N2821A Agilent High Sensitivity AC/DC Current Probe (1-ch)

N2821A Agilent High Sensitivity AC/DC Current Probe (1-ch)
3 MHz
Key Features & Specifications

Industry’s highest sensitivity
•Minimum current range of 50 uA
•Maximum current range of 5 A
•Normal dynamic range of >1,000:1 or 60 dB
– 3 MHz – zoom-out channel
– 500 kHz – zoom-in channel
See the details without losing sight of the big picture
•Ideal for capturing and analyzing low level current flow in the DUT to characterize sub-circuits or measuring current consumption of wireless battery-powered devices or integrated circuits
•Use selectable high- or low- gain view of the current waveform for normal dynamic range measurement
•Probe accessories included with the probe or orderable separately: interchangeable sensor heads, MBB receptacles, headers and hook-up wires

As modern battery-powered devices and integrated circuits become more green and energy efficient, there is a growing need to make high-sensitivity, low-level current measurements to ensure the current consumption of these devices is in acceptable limits. The N2821A high-sensitivity probe is engineered to make high-dynamic-range, high-sensitivity measurements to meet today’s challenging current measurement needs.

The ultra-sensitive N2821A AC/DC current probe can support measurements from 50 uA to 5 A on Agilent oscilloscopes. The N2821A interface uses a make-before-break (MBB) connector, allowing you to quickly probe multiple locations on your DUT without having to solder or unsolder the leads.

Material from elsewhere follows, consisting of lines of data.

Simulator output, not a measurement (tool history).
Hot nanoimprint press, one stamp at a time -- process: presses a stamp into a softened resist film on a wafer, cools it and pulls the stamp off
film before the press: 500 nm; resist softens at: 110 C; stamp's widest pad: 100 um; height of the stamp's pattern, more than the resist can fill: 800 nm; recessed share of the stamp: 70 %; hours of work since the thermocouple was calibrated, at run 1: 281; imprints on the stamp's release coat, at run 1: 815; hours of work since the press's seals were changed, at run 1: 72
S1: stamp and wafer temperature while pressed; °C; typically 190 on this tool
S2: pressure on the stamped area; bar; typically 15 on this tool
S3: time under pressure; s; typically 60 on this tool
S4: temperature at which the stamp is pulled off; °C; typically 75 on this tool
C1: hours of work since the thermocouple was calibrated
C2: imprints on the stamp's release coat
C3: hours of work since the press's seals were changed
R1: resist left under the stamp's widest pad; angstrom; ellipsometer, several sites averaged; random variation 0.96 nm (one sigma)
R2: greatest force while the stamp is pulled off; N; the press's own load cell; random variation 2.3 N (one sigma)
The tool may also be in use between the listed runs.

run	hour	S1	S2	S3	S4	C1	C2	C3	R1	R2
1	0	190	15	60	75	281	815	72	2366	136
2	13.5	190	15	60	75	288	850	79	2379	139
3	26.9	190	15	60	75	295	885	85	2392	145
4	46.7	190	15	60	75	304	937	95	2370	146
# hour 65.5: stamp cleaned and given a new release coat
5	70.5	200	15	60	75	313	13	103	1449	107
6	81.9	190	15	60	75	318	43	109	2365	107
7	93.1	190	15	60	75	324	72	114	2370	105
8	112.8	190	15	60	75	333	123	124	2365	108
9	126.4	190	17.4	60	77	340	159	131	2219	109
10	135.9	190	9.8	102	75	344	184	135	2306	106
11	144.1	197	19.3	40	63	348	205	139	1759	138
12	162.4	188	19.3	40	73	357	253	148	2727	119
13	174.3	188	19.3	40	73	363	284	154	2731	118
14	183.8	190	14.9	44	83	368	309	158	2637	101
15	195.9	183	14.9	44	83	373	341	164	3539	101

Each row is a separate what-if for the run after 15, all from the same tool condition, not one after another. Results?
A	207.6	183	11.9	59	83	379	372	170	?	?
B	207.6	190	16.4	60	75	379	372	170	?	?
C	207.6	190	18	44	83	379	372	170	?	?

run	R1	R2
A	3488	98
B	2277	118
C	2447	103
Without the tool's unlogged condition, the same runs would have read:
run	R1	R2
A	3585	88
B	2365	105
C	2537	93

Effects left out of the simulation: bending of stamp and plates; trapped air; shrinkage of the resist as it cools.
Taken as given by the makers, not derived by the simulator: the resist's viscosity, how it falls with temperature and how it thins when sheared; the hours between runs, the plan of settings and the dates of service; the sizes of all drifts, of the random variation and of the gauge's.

The N2820A 2-channel current probe connects to two oscilloscope channels to provide simultaneous low- and high-gain views for wider dynamic range measurement, while the N2821A 1-channel current probe provides one user-selectable view at a time.

Use in combination with the 9000 H-Series HD Infiniium oscilloscopes for the ultimate high-definition measurement solution. Use an area-under-the-curve measurement (Charge) on Infiniium oscilloscopes where you can easily calculate the integrated current consumptions over time in Coulombs.